"After facilitating the dispersal of countless bullet casings via the slow-motion shootouts he pioneered in his films," blogs Dave Itzkoff for the New York Times, "John Woo was rewarded Friday with an estimable piece of metal that he gets to keep: the Venice Film Festival gave its Golden Lion award for lifetime achievement to Mr Woo, the director of Hong Kong action movies like Hard-Boiled and The Killer and Hollywood blockbusters like Mission: Impossible II."

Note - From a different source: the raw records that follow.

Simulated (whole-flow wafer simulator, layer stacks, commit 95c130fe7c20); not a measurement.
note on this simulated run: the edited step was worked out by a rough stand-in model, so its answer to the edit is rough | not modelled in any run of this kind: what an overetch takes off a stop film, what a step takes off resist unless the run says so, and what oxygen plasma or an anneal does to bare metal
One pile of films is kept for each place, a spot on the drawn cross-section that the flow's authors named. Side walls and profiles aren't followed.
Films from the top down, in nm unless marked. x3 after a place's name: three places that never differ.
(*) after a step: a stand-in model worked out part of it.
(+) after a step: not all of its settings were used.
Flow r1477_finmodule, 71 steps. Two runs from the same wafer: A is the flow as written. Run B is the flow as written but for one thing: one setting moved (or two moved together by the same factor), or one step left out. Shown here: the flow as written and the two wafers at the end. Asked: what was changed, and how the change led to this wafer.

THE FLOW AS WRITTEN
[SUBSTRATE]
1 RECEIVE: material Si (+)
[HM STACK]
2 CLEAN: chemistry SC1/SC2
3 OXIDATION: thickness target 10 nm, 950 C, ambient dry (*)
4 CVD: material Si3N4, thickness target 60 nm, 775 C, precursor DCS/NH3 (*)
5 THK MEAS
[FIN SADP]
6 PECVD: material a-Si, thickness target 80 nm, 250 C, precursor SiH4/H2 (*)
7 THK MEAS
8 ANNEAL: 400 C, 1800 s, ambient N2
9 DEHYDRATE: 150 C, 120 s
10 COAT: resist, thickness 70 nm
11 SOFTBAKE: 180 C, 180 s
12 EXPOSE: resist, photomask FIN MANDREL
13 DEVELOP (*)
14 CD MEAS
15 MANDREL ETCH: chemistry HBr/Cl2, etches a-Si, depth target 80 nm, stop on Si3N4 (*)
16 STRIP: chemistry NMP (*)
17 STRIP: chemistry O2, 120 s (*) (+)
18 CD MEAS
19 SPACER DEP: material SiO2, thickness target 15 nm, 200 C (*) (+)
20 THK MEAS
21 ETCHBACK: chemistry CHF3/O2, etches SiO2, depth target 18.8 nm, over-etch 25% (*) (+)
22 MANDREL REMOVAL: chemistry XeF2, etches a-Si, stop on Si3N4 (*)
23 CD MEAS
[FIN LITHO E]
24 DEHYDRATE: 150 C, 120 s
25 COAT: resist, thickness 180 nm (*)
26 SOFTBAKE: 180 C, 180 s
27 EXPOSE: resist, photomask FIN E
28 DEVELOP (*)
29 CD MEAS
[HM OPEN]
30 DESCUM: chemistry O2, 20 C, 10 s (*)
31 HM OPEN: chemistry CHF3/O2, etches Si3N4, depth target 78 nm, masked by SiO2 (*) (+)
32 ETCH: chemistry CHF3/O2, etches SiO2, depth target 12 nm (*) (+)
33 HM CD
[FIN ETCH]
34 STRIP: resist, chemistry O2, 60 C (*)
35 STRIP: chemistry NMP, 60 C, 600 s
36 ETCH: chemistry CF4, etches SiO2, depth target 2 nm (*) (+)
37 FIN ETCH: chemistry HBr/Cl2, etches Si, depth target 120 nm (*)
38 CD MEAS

"Woo, who co-directed Jianyu (Reign of Assassins), which premiered Friday on the Venice Lido out of competition, returned to China two years ago after directing Hollywood films for 16 years," writes Eric J Lyman in the Hollywood Reporter. "'When [festival director Marco Müller] called me, my first reaction was shock,' Woo said. 'Then I thought he might be joking. Then I felt emotional, and finally I was just grateful.' The festival declared Friday was John Woo Day on the Lido."
Also in THR, Deborah Young: "Mr & Mrs Smith relocate to ancient China in the dazzling martial-arts epic Reign of Assassins, in which Asian superstars Michelle Yeoh and Jung Woo-Sung play an ordinary married couple, each unaware the spouse is a world-class assassin. Replacing guns and bombs with flashing swordplay, aerial fighting and fantasy effects, the beautifully balanced story finds time for humor and a piercingly romantic finale."
"[N]either by name nor by nature is it formally a John Woo film," notes Guy Lodge at In Contention. "[R]ather, he is credited as 'co-director,' while it's [Su] Chao-Pin who is given the possessive credit. The newer director's hand is in evidence throughout: Reign of Assassins lacks the technical grace and advanced set-piece conception of, say, Woo's Red Cliff, but it does boast a goofy sense of humor, as well as a certain elasticity of genre as endearing as it is initially bewildering: this is the rare fighting film that takes sideways strolls into supernatural video-game territory and meet-cute rom-com."
"I have to admit, for the first hour I was pretty bored by Assassins," writes Robert Beames at Obsessed With Film. But: "It gets better as it progresses and the plot twists and turns in the final third are satisfying, if never really exciting. Not vintage Woo, by even his recent standards, but a solid, diverting and imaginative movie that continues the Chinese push for worldwide box office domination."
Update, 9/6: Justin Chang in Variety: "As the tale of a star femme assassin choosing married life over mayhem, the scenario has more than a whiff of Kill Bill; indeed, Reign reps a frenzied stew of references, well-worn twists and unabashed cliches — executed by filmmakers who take palpable pleasure in reheating and recombining familiar genre elements. Su's script has all kinds of fun with gags about eunuchs (a key plot point) and off-the-wall dialogue, though its sentimental refrain about lost love ('I would turn into a stone bridge and endure 500 years of wind and rain') harks back to the drippiest romantic aphorisms of mid-90s Wong Kar-wai."